Chimerica at the Almeida |
That has been very much our philosophy in making our pieces about the dialogue with China - we have always made sure that Chinese artists are involved from the beginning, as part of the creative process, devising, writing and shaping the play in collaboration with the Westerners. It's a process which recently got us onto Chinese TV: see the Propeller TV documentary at http://propellertv.co.uk/programmes/chinatown
If I have one concern about Chimerica, it is that the viewpoint of the piece is so very Western. In fairness, it doesn't pretend otherwise; and there is a powerful sense that the central character's fascination with an anonymous Chinese "hero" - the young man who stood in front of the tanks in Tiananmen Square in 1989 - is a romanticised outsider's view. But it seems odd that a play which appears to warn Westerners against imagining a China in a Western image should itself exoticise and "other" the culture and society. In particular, the main Chinese character is arrested for sedition. This felt particularly potent for me, as he is played by Benedict Wong - a wonderful actor who I also saw recently as Ai Weiwei at Hampstead. The coincidence is instructive - our theatres seem to like their Chinese heroes in captivity, being tortured and interrogated by Kafkaesque authority figures.
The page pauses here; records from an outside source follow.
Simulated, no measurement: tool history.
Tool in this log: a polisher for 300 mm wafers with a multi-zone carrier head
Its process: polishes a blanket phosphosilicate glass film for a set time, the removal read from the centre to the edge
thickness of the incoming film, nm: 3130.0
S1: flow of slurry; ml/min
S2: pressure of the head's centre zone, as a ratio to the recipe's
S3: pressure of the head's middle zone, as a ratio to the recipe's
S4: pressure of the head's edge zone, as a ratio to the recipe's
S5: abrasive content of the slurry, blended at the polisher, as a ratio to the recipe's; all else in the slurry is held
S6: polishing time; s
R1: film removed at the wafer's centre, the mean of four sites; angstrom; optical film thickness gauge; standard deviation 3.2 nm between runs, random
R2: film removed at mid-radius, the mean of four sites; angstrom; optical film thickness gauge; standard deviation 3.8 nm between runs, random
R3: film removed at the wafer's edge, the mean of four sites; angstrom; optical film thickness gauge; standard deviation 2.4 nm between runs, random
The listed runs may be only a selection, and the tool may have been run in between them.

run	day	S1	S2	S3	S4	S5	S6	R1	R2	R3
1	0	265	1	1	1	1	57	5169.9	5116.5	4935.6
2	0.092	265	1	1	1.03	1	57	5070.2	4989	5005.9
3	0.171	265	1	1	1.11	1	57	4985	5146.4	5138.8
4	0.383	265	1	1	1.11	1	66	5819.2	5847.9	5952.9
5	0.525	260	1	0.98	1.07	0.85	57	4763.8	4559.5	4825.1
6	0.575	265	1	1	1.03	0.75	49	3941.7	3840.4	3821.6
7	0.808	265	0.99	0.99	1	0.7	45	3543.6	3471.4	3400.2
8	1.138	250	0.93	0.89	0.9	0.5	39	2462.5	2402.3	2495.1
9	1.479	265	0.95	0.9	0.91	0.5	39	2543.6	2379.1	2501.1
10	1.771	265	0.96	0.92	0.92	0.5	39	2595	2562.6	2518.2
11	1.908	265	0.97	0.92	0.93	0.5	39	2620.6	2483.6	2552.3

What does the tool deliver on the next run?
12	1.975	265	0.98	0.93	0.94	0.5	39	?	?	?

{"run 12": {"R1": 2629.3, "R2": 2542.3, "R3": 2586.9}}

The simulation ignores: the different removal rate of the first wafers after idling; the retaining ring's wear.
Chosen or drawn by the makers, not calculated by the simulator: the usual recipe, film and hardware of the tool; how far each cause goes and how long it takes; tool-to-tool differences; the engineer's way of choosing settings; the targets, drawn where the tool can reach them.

I don't doubt the importance of this theme. Any artist believes passionately in freedom of speech and expression, in the validity of cultural practice and open debate. Anyone with a social conscience is stirred by the plight of figures like Liu Xiaobo. But to make this the central plank in our discourse around China is to misread the culture. What is significant in modern China is not so much the suppression of culture, art and debate, as the general consensus to go along with this. A character in Chimerica says that the Tiananmen Square incident represents the moment when China shifted from a politically fluid society to one of commerce and compliance - and I would agree with that. There is, from the leadership through to the people, a real fear of the cultural gesture - because the country has lived through so many disastrous cultural gestures - not least the Cultural Revolution itself. As Ma Haili said in rehearsals for Dis-Orientations, the student unrest in the Square felt like the beginning of the Cultural Revolution again: and that was why it was suppressed.
This is not an easy context in which to make a cultural gesture. But it is also, as Ai Weiwei constantly affirms, an essential one.